Saturday, October 18, 2003

Self Esteem: too often misunderstood

I am a strong proponent of Douglas McGregor and Abraham Maslow. Reading McGregor is like reading a revelation dropped down from heaven. He is famous for his Theory Y of management, but he has quite a lot more to offer as well. He takes Maslow very seriously, and so do I, and independently of McGregor. As someone who takes Maslow seriously I find myself in that condition so familiar to intellectual historians: finding error in a practice because its practitioners have substituted a misreading of the master for right practice. Schools today are committed to high self-esteem, often in priority to other things, like performance. While its true that Maslow argued that many Americans were beyond physiological and safety needs and were working through belonging, esteem, and actualization needs, hence the primacy of esteem, it is not true that students (as opposed to Americans as a group) have resolved safety or belonging needs and are actually dealing with esteem needs. If students feel intimidated by bullies, crime, or other dangers they are working on their safety needs and will not benefit from working on esteem. For students in poverty, this is especially likely. Many students will still be wrestling with belonging needs, indeed the teen years are famous for this struggle, regardless of class. Further, in order to mistakenly aid the esteem of the worst performing students, esteem opportunities are withdrawn from the students most liable to benefit from them, those most likely to be class leaders in performance.
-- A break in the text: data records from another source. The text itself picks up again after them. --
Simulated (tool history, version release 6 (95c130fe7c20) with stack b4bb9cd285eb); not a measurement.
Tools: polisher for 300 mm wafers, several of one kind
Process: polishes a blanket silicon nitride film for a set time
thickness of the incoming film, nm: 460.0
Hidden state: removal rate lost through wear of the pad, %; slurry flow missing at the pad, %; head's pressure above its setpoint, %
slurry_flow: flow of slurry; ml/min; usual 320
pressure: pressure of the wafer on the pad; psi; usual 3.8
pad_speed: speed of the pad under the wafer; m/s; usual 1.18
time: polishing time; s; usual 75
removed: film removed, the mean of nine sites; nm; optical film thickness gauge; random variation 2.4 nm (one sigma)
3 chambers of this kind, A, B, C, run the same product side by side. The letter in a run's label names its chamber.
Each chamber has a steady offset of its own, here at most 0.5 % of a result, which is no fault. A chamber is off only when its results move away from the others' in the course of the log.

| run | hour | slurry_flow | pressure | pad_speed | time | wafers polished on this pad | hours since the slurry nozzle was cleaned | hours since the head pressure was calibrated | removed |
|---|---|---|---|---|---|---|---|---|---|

Indeed, the old style linking of performance and esteem was more appropriate and beneficial than any of the approaches which have replaced it. Those who perform well deserve esteem and the achievement of success and esteem in tandem is healthy. It encourages further success while satisfying fundamental needs. This is something that someone like Alfie Kohn doesn't get. Withdrawing esteem from those who perform is withholding esteem from those most liable to be working at or near that level of Maslow's hierarchy. Giving esteem to those who lack performance has several ill effects.

When students are given esteem without performance, they are given satisfaction for a need they are not necessarily working on, especially when their performance is undermined by safety, belonging, or even physiological needs (inadequate sleep, hunger, more profound needs) giving them esteem doesn't satisfy them because what they need lays elsewhere. When students can tell that they esteem is not tied to performance they detect its patronizing nature, its falsity, and since undeserved attention is better than no attention they will absorb it, it is not helping them meet their esteem needs. Its like eating non-nutritive foods. It fills the stomach without feeding the body. Since teachers are already selling candy and pop to students, this may not bother them. Students, because of brain development better explained by Piaget, are going to be egocentric. Whether this egocentrism is an obstacle to transcend or develops into the personality flaw known as narcissism depends on how they achieve esteem. If they achieve esteem without merit, they will demand esteem in the future without the expectation of performance. They believe they deserve esteem because they are good not because they have done good. This becomes especially challenging when they do ill and expect esteem from teachers, parents, and other adults because its their expectation regarding esteem. Why act right or avoid wrong action if esteem is forthcoming in any event?

Avoiding these errors would be less pernicious if teachers where not so poorly educated themselves.